I had a vague idea what was needed, but a quick google turned up a useful site that confirmed the circuit diagram. Essentially a diode creates a DC supply from the 16 V AC input, a capacitor stores energy to kick the point motor over when required, and a resistor prevents the solenoids burning out if a switch is left "on" by limiting current flow. My sketch of the diagram is shown below, along with my implementation using a choc-block screw terminal.

What's more I found a diode, a 2200 uF capacitor, and a pack of resistors all in stock, so I gave it a go. The completed home-made CDU is shown below, about to be squeezed into the box. I didn't know where to start with the resistor, so put in a 1 kohm, it worked but took >30 seconds to recharge before it would work again - not ideal! I went down to 100 ohms which was better, but then I thought I could do some maths. I measured the voltage at the capacitor - about 22 V - and reckoned up to 1 A should be safe for the coil, at least for a few seconds. V=IR means a resistor of 22 ohm is the smallest I should use, so I found one and fitted that. The recharge time is now under a second, so perfectly adequate for a layout with just three points.

So the mini power-pack not only provides a single controller from one winding of the transformer, but the other winding now powers the track cleaner, the CDU (22 V DC pulsed), and a 16 V AC supply for any other accessories. The 5-pin DIN socket is for the controller, and the 6-pin DIN socket takes track power, CDU, and 16 V AC to the layout. Also seen in the box is a switch to power on/off the track cleaner, and a thermal cut-out protecting each of the transformer windings.

The track cleaner is rarely used so I could remove it, which would provide space for a "proper" CDU (larger, faster recharging, better point motor protection). However I'm happy with the way the simple CDU works for one point at a time, and with an acceptable recharge time, at least for small layouts.

Upgraded powerpack

I have two "power-pack" boxes for my layouts, a large one and a small one, and when I take a layout to an exhibition I take both in case of failure - though it hasn't happened yet! However with two layouts going to Uckfield I wouldn't have a spare. The large box was always intended to hold a second transformer, but I had never needed to fit one - well now seemed a good time.

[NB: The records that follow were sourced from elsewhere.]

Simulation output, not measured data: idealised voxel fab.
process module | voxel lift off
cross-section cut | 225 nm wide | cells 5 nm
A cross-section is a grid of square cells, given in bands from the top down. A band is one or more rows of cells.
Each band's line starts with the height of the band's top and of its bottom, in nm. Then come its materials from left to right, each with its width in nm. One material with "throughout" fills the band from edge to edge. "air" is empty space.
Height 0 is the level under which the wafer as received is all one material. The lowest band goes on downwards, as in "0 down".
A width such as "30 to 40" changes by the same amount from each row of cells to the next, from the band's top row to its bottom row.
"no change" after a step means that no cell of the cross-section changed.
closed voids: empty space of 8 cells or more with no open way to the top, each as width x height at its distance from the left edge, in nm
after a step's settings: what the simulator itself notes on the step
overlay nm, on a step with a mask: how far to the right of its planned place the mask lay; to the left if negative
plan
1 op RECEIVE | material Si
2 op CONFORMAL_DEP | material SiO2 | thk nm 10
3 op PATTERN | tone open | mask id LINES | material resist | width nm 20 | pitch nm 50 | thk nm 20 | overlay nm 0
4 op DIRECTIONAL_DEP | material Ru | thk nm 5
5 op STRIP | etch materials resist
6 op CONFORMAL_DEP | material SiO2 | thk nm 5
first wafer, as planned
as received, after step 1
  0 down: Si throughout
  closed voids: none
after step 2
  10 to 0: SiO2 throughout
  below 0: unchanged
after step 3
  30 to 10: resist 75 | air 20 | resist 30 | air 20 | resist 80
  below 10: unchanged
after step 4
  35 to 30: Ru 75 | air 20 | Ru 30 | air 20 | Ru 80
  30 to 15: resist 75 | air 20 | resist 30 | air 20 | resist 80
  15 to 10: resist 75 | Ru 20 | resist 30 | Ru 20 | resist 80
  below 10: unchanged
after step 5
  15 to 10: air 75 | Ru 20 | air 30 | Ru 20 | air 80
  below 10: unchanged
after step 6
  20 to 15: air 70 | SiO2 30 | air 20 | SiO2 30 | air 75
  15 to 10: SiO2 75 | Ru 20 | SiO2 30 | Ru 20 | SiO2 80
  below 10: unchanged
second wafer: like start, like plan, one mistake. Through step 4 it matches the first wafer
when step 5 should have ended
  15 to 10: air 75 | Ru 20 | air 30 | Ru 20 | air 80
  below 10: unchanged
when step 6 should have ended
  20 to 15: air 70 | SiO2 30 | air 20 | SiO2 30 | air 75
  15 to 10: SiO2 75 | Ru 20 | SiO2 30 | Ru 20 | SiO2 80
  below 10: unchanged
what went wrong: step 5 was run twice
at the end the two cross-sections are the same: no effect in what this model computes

Inside you can see the original transformer on the right - made by AMR it has two 16 V AC and a 24 V AC output, the latter is used for the capacitor discharge unit (CDU) for point motors seen at the rear. One of the 16 V AC outputs is used for a hand-held controller which plugs into the box, the other provides power to accessories and also the high-frequency track cleaner seen in the foreground. The new transformer is fitted rear left, it's a Gaugemaster T1 with two 16 V AC outputs allowing a second controller to be powered. Note the circuit breakers directly fitted to the outputs. The track cleaner has two outputs and could be wired into the second controller, but since adopting graphite it is rarely used so I haven't bothered.

So two controllers can be plugged into the box by 5-pin DIN plugs, and two 6-way DIN outputs each provide the controller output, 16 V AC for accessories, and the CDU output for point motors. Some years ago I posted the schematic below:

The new transformer effectively duplicates this circuit with a second transformer, controller, and output, except that there is still only one CDU feeding both outputs, and I've not bothered to wire the track cleaner to the second controller. It can thus power two layouts, or one layout needing two controllers.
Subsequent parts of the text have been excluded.